I’ve been doing a lot of cross-country driving these past couple of months. Recently, while driving through the Blue Mountains, a warning sign flashed: Caution. Limited visibility.
I thought, How bad can it be?
A few minutes later, I was completely enveloped in fog.
I could barely see the red tail lights in front of me. The road was steep and winding. Semi-trucks appeared out of nowhere. Visibility shrank to maybe ten feet. It was disorienting — and honestly, a little panic-inducing.
But something else happened in that fog.
I became fully present.
There was no adjusting my Spotify playlist. No mental multitasking. No autopilot. I had to slow down and focus only on what was directly in front of me: the tail lights, the painted lines, the next few feet of road.
And that’s what survival moments do. They strip everything away that isn’t essential.
The fog lasted maybe five or ten minutes before it cleared as I descended into the valley. But the metaphor has stayed with me.
How many times have I felt lost, foggy, unsure of what’s next? More times than I can count. And yet — the fog always clears. Not on my timeline. Not according to when I think it should. But it clears.
Transitions — especially career transitions — are full of fog.
When we’re considering change, uncertainty becomes chronic. Our brains don’t like uncertainty. Under stress, our thinking narrows. We struggle to process information. We doubt ourselves. We either freeze… or we act impulsively just to escape the discomfort.
Freezing would have meant pulling over on that mountain and waiting indefinitely for the fog to lift. That might have felt safer in the moment, but it would have actually increased the risk — for me and for others who couldn’t see me.
Speeding down the mountain “to get it over with” would have been just as dangerous.
The only workable strategy was this: slow down and focus on the ten feet in front of me.
Not the entire mountain. Not the whole descent. Just the next stretch of pavement.
That’s often what moving through a career transition requires.
Not a five-year plan.
Not total clarity.
Not certainty.
Just the next step.
Maybe it’s updating your resume.
Maybe it’s having one conversation.
Maybe it’s sending a follow-up email.
Maybe it’s simply putting the dishes away so your nervous system can settle.

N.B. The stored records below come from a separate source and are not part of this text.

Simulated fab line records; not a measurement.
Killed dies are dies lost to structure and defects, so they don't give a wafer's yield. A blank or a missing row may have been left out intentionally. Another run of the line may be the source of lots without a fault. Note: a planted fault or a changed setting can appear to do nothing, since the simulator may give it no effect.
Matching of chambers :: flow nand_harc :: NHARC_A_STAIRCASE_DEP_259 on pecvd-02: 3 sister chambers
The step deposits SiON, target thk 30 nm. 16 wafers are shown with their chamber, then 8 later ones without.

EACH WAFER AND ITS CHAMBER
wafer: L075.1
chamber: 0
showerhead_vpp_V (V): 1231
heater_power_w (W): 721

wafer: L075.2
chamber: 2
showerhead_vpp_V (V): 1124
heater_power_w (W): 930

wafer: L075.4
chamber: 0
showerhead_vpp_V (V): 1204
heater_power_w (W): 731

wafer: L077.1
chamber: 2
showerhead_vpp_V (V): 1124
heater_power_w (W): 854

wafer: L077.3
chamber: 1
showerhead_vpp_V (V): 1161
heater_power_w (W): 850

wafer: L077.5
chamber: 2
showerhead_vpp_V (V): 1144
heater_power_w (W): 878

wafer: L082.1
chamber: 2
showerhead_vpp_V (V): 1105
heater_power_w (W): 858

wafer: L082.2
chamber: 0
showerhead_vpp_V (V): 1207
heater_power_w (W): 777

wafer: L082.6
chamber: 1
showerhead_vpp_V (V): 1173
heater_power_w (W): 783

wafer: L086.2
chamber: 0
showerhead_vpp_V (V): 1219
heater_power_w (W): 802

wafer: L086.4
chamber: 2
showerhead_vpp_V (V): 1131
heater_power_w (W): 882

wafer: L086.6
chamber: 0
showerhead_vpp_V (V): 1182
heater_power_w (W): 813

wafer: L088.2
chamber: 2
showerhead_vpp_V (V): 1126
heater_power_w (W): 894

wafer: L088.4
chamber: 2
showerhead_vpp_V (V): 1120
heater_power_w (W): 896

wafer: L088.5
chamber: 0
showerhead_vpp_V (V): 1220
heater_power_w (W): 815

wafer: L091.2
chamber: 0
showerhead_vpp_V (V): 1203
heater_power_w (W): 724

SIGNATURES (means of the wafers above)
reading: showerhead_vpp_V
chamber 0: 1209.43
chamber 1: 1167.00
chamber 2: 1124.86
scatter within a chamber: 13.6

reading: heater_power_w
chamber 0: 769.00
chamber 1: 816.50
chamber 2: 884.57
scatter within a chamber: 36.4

When we stay still, waiting for full clarity, the view doesn’t change. The road reveals itself as we move.
Fog is uncomfortable. It can be scary. It can make us doubt our ability to navigate at all.
But fog is also temporary.
If you’re in a season where you can’t see very far ahead, consider this: You don’t need to see the entire road. You only need to see the next ten feet.
Keep moving. The rest will reveal itself.